Documents show US support for ‘dirty war’
In a telegram signed by then-US Ambassador Robert Hill, a top Argentine official returned to Buenos Aires following a 1976 visit to Washington "convinced there is no problem with the US government over the issue of human rights".
Mr Hill said the comments by Argentine foreign minister Admiral Guzzetti had come after meetings with then US Vice President Nelson Rockefeller and Secretary of State Henry Kissinger during a two-week visit to the UN and Washington.
"Guzzetti went to the US fully expecting to hear some strong, firm, direct warning of his government's human rights practices, rather than that, he has returned in a state of jubilation," Mr Hill wrote.

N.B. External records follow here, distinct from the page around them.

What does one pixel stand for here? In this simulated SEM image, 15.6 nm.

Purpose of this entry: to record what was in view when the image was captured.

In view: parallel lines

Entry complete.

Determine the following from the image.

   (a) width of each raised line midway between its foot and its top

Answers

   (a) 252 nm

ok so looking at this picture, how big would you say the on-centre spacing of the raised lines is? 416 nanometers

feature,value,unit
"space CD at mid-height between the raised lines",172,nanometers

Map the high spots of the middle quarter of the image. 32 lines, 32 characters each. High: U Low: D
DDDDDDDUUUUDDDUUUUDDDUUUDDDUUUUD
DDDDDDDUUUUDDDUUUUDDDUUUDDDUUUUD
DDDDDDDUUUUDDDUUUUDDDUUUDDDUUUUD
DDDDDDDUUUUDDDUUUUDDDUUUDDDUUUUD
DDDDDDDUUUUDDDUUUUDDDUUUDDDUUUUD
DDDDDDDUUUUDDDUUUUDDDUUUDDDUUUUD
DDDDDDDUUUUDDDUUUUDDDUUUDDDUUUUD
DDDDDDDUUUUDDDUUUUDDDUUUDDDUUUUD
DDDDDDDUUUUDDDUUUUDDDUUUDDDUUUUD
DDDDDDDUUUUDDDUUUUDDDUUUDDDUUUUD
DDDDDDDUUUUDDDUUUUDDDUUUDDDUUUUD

"Guzzetti's reaction indicates little reason for concern over the human rights issue." Mr Hill's impressions were contained in a telegram that was one of more than 4,000 documents released by the US State Department this week, and posted on a government website.
The documents reveal information about Argentina's 'dirty war' against suspected leftists during the 1976-83 dictatorship.
During the military's six-year rule, at least 8,900 people disappeared in the junta's systematic crackdown on leftist groups, according to a government report. Human rights groups place the figure at around 30,000.
The cables were released at the urging of human rights groups, Argentine families of the disappeared, and several countries investigating military officers for past abuses.
Some of the documents diplomatic cables and other memoranda from US officials sent from the US embassy in Buenos Aires to Washington give an impression American diplomats believed the government had not strongly stressed that the abuses were cause for concern. William Rogers, who served as under secretary for economic affairs during the Ford administration, said Kissinger repeatedly told Argentine officials its fight against terrorism had to be conducted within the law.
US embassy officials in Buenos Aires diligently tracked the abuses of the military government, frequently offering recommendations that provoked sharp debate in Washington over ways to stop them, experts say.